Although the 20 or so demonstrators, protected by the police, chanted "burn in hell" and held aloft placards branding members of the Royal Anglian Regiment "the butchers of Basra", the only people arrested were two locals who shouted abuse back at the group. The incident has heightened ethnic tensions across the country, despite the fact leading Muslims disowned the protesters, saying they did not represent the views of the vast majority of the United Kingdom's two million Muslims.

One leader of the 20,000-strong Islamic community in Luton, the majority originally from Pakistan with family ties to Kashmir, branded the demonstrators as "the Muslim equivalent of what the Ku Klux Klan is to Christianity". Now David Davis, who was narrowly beaten by David Cameron three years ago for leadership of the Conservative Party, has put forward an amendment to the policing bill currently going through parliament, that would outlaw demonstrations against the military.

He has based his proposal on the law banning incitement to religious hatred, a measure introduced three years ago specifically to protect Muslims and other minority religions from being subjected to abuse. The Luton protesters, including members of a radical group called Ahlus Sunnah wal Jamaah, insist that they were merely exercising their rights to free speech. In a debate on BBC radio yesterday with Abu Omar, one of the protesters, Mr Davis said: "We don't have an absolute right to free speech.

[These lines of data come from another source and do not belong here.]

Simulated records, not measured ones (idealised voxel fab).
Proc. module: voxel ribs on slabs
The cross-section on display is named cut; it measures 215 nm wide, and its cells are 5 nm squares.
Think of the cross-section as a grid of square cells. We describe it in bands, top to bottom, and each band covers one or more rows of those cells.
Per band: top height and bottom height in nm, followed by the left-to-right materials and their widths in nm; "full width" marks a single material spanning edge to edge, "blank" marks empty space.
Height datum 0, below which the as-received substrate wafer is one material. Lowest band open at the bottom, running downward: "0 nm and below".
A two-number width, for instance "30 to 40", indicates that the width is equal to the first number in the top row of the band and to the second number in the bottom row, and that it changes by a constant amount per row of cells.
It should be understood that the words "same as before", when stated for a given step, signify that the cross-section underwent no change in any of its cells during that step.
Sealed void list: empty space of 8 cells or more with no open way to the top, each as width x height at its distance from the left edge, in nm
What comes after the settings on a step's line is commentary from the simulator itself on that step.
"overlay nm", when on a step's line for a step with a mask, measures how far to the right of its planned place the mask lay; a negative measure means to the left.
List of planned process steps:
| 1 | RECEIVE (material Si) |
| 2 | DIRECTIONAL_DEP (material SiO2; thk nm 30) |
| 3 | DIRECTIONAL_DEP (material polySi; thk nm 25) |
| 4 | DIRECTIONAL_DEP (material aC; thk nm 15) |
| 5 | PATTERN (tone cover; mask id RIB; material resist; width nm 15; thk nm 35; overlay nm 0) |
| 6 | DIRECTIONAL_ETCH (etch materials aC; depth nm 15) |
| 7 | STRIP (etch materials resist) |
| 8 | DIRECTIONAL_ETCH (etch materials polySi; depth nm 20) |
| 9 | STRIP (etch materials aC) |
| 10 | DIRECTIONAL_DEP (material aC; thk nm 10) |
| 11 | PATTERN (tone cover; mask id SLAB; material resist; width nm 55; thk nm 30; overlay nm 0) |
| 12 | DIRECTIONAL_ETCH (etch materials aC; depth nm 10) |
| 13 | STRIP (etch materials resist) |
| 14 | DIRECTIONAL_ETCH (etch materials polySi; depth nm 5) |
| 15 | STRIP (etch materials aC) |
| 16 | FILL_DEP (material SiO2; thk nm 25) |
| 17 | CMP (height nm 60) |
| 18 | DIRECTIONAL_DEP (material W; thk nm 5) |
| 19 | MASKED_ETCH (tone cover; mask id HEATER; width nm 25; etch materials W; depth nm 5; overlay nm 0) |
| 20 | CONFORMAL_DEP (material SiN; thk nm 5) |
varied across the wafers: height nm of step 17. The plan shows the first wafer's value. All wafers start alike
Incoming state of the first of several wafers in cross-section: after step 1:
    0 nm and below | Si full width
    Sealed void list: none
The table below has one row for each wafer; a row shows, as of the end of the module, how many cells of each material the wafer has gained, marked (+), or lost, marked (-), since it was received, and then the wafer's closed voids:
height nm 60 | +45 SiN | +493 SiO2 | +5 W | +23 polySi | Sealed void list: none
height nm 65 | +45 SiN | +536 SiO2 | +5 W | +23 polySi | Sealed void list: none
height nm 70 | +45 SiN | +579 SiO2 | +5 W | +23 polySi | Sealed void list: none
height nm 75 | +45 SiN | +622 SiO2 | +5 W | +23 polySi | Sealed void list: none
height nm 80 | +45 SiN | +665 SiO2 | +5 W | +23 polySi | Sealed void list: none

"The religious hatred act would stop somebody from standing outside [Mr Omar's] mosque with a placard saying that your religion is backward, primitive and you have homophobic beliefs and that your religion has caused the deaths of thousands of people. "I wouldn't say that, but many people would. But they wouldn't be allowed to say that outside a mosque. The religious hatred act assures Mr Omar protection from that sort of insulting behaviour.

"What I'm saying is that British soldiers, who are our finest young men and women, the cream of society, should also be protected from the sort of gratuitous abuse they experienced last week." Mr Davis, who sits on the House of Commons' home affairs select committee, said he merely wanted to extend equal rights to soldiers by substituting the term "uniformed military personnel on official duties" in the wording of an amendment that otherwise was identical to the religious hatred law.

Mr Omar, 30, insisted that his group has a right to protest. "In this country we have freedom of expression," he said. "People who don't like us protesting should get out of this country. As soon as Muslims like us say something which conflicts with people's views, freedom of expression goes out of the window. We are told to shut up and keep quiet." The protesters' actions have found little sympathy among fellow British Muslims. Inayat Bunglawala, who lives in Luton and is a leading member of the Muslim Council of Britain, said the demonstrators were "viewed with contempt".

He added: "The best example of that is the fact that they handed out flyers across the town to try and get support for this march, yet only the same hard-core 20 people turned up. There were more Muslims in the crowd cheering the soldiers than in the protest jeering them. "They look for opportunities to create tension between Muslims and non-Muslims and they saw this as an easy target. They bring disgrace on the reputation of Luton and on other British Muslims, but they seem to revel in it.

"I understand that they are against the war in Iraq and so are the overwhelming majority of Muslims, but we realise that the group to protest against is the government, not the army. The soldiers just go where they are told. It was not them who started the war." Mr Davis, 60, seems an unlikely candidate to lead an assault on free speech. Last year, he resigned as an MP and as the Conservatives' main home affairs spokesman, to fight a by-election in his own parliamentary seat to highlight his opposition to the government's plan to introduce 42-day detention without trial for terrorist suspects.

He has also been a leading advocate of a formal inquiry into the detention of Binyam Mohamed, a 30-year-old Ethiopian living in Britain, who was released from Guantanamo Bay recently and claims that the UK's intelligence services colluded with his torture. Mr Davis has long-held reservations about the UK's decision to join the invasion of Iraq, but he said yesterday that the British military must now be supported as it goes about the task of trying to rebuild Iraq and Afghanistan.